Another user, Illimitable, tweeted: "Google Duplex: an AI that makes automated calls but speaks like a human and understands the context/nuance of conversation which allows it to adapt and pose as a human.

"Do people have the right to know if they're talking to a machine? A serious ethics debate has to be had on this."

The Internet was also awash with parodies after the announcement, suggesting how people could use this feature to do other tasks, such as break-up with a partner.

Google has since said the technology was built to sound natural and make the conversation experience comfortable.

"It's important to us that users and businesses have a good experience with this service, and transparency is a key part of that. We want to be clear about the intent of the call so businesses understand the context. We'll be experimenting with the right approach over the coming months," Google said in a detailed blog post.

Meanwhile, World Wide Worx MD Arthur Goldstuck says: "People tend to be quite alarmist about trivia and blas'e about the serious stuff. Whether you know it is a bot or not is almost like arguing about the right to know if the call centre is in South Africa or India. Bots are a form of outsourcing calls."

He says the real problem with using bots for these types of tasks is that it further dehumanises communication.

"If call centres were bad, bots will be worse. In other words, when you deal with a call centre, you often find yourself beating your head against a wall, because they can't figure out your problem. This is because if your problem doesn't fit perfectly into their processes, the call centre agent can't help you. With bots that problem will be even worse, because you can't argue with a bot."

Google Duplex was only demonstrated on stage at the conference, and those in attendance could not play around with the technology afterwards and test it out, unlike other technology innovations in previous years.

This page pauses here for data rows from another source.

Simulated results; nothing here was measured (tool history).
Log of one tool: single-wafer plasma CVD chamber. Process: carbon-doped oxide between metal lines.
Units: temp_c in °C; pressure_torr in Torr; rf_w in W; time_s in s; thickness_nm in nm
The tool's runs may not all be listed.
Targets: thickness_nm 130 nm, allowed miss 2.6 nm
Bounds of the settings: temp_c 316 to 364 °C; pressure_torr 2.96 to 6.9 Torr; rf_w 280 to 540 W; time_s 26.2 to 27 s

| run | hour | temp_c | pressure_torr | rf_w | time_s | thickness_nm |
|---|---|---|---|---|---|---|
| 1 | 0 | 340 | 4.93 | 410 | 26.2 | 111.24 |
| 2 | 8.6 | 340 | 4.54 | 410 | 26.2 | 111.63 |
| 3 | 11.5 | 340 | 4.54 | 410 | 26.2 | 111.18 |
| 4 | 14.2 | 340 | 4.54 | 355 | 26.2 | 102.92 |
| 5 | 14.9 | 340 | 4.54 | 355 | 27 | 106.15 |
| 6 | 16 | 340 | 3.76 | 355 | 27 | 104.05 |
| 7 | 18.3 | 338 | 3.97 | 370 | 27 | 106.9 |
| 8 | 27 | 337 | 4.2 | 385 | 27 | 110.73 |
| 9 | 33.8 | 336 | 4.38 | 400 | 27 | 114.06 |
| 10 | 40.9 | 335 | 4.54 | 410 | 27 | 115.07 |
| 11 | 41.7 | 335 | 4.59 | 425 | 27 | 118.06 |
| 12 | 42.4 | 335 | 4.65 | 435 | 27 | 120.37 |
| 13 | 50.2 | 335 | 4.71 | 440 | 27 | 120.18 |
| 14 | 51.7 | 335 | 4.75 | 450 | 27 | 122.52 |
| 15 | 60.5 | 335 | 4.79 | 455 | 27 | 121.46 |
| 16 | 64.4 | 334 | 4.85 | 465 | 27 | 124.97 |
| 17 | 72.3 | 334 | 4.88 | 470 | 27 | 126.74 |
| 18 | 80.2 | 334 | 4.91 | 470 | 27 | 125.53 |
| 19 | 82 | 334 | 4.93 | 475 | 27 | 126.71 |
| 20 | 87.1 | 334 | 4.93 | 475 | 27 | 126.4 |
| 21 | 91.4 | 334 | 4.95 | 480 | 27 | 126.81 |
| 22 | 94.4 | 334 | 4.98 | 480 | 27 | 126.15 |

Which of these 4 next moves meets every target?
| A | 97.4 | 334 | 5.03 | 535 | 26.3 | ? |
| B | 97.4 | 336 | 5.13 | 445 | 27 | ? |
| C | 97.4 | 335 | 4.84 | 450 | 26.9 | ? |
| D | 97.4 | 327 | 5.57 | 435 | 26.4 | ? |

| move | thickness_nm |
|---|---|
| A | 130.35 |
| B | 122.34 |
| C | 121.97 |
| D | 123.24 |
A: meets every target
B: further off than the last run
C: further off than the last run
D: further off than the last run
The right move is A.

Goldstuck says: "Always remember the Steve Jobs trick: when the product wasn't ready, it was rigged to appear it was working smoothly in a demo.

"If Google Duplex does work as demonstrated remains to be seen, but I have no doubt it will be an effective product. However, my suspicion is that you will see regulation that forces bots to announce themselves.

"We are only at the beginning of the use of AI in communications. Over the next decade, we will see a rapid evolution of the use of AI in communications, but it will be incremental, and we won't realise how much it is changing until we wake up one day and realise we've gotten used to a new way of communicating."